Budapest was really gorgeous. The Duna River (what the Danube goes by in that neck of the woods) divides the Buda and Pest sections of the city, and there are benches lined up all along both banks. The light was always golden and it was wonderfully warm–perfect conditions for kicking back with an old paperback and some pálinka.

Ah, pálinka… A Hungarian specialty. Most people think this fruit brandy is just too sweet, but boy I couldn’t get enough. My favorite flavor was the apricot, which incidentally is called Barack. I picked up a bottle of this, as well as the plum variety, to share with my dad in Paris in 2 weeks. In my hostel was a 51 year old Iranian woman named Banash. She kept me and the Spanish couple in our room fascinated with her travel adventures from around the world. One night she and I went out for pálinka, beers, and some live local music. And then there were the souvenirs… the only time in Europe I bought that much stuff, but all those handmade crafts! I was like a sitting duck, and I can’t say I’m sorry about it. All in all, it was a very laid back time in Budapest.

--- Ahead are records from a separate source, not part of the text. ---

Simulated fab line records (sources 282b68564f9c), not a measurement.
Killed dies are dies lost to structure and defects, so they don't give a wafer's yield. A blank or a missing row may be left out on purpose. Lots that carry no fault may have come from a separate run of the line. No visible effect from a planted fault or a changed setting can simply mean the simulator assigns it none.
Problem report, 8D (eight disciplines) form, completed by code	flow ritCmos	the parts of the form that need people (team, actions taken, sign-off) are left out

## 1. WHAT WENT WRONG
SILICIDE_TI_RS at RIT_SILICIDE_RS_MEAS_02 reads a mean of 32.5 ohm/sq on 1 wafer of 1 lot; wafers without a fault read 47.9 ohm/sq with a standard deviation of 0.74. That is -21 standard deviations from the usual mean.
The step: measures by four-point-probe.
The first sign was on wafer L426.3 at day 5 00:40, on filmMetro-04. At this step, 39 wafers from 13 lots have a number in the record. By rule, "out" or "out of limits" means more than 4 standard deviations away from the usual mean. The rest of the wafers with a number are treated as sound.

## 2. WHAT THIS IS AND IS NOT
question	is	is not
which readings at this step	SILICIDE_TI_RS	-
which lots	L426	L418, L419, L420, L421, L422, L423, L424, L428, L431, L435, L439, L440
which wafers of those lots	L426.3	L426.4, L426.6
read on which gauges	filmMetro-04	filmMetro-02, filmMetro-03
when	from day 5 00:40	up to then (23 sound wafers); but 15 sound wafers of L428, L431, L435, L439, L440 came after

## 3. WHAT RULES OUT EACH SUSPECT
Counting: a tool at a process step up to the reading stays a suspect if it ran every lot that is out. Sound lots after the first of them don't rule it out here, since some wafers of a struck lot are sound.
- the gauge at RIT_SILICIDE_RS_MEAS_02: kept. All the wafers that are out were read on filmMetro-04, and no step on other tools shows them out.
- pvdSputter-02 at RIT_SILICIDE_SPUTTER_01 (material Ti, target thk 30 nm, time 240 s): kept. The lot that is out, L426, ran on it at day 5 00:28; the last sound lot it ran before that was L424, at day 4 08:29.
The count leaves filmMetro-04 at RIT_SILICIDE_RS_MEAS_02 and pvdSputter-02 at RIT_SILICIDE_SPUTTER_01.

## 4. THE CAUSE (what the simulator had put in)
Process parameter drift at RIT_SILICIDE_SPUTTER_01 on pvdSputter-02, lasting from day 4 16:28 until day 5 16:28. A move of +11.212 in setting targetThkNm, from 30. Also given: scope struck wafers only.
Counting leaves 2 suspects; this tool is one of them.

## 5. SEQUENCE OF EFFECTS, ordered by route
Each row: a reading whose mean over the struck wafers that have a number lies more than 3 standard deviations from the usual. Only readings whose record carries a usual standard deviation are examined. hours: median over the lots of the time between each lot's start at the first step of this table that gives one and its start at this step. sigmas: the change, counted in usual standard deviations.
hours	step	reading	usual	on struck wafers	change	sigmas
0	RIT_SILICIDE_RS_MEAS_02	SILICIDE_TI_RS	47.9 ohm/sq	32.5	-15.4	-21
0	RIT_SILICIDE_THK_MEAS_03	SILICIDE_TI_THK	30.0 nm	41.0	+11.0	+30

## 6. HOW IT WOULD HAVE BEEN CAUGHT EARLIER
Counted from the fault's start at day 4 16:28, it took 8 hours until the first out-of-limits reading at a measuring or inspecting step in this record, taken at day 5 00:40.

I got up one morning and decided to split town, so I took a train south to Pécs. This is going to be the European Cultural Capital of 2010, so I figured I had to check it out before it became jaded from fame. I met a German girl on the bus to the hostel, and there we picked up an English guy, and the three of us headed out for some grub. I finally had some gulas, and the restaurant gave us all free shots of pálinka with our beers. Can you see where this is going? Afterwards Anna, Alan, and I went to a bar recommended by our hostel receptionist. When we walked in he was sitting at the bar, happy that we took his advice. Time for more pálinkas, the bartender’s favorite. Then Anna suggested that Alan and I try Unicom. It’s another Hungarian thing, and I can’t really describe it as anything but horrible. Beers immediately followed to wash out the taste. A few hours later the three of us stumbled back to the hostel while the receptionist stayed behind to hold down the bar.

feast

The next day we did some exploring. Pécs is a small town, so there wasn’t much to do besides relax. After Anna headed off in her own direction, Alan and I grabbed 2 bottles of Hungarian wine and a frozen pizza and camped out on the balcony of our room. There was one other guest in another room, and the receptionist had disappeared again, so we blasted the Hungarian jazz and drank the night away. The resulting hang-over of 2 nights’ drinking was whiled away on an ancient Communist train through Hungary, across Croatia, and finally into Ljubljana around 3 AM.

So after a few hours’ sleep I headed out this morning into the bright Slovenian morning. I wandered around the center of this little city (about 240,000 people) and was about to grab a sandwich when I heard some music coming off the street. A group of 7 Hare Krishnas were strolling down the pedestrian streets, singing, playing an accordian, beating on drums, tinkling tinklers, and handing out literature. Now, there are two lessons I’ve learned well in my life. Number 1 comes from traveling, and that is to never pass up an opportunity, because even if the opportunity is still there tomorrow you may not be. Number 2 comes from growing up in New Orleans: When you see a parade of happy musicians coming your way, you join in. So we all made our way dancing and singing through the streets, drawing stares, smiles, and lots of people looking away embarassed. I was the only one not dressed up as a Hare Krishna, but I enjoyed my special walking tour of the city. Eventually we ended up at the temple, where the music continued and the dancing got good.

You can’t be a good dancer on an empty stomach, so next came my favorite part of the Hare Krishna, that delicious vegetarian meal. Today’s lunch was speghetti made by one of the devotees (and I mean he did more than boil the water) and it was all organic. I whiled away a couple hours at a picnic table with my host Petra and some of the other Kirshna ladies. Tomorrow they’ve asked me to return for another program and meal, and afterwards I will go north to Lake Bled, hopefully getting a ride from one of the devotees. Ooh yeah.

So Ljubljana is a nice little city. It’s very green–the huge park with open fields, the trees everywhere, and even the river is emerald. I had a great afternoon walking around enjoying the weather, passing street musicians and a couple weddings. I bought some new pants since my last pair split a few days ago, completely worn out. There was a plate of crispy calamari in there somewhere. And coming up next is a bar with a rock band. And I guess a drink or two.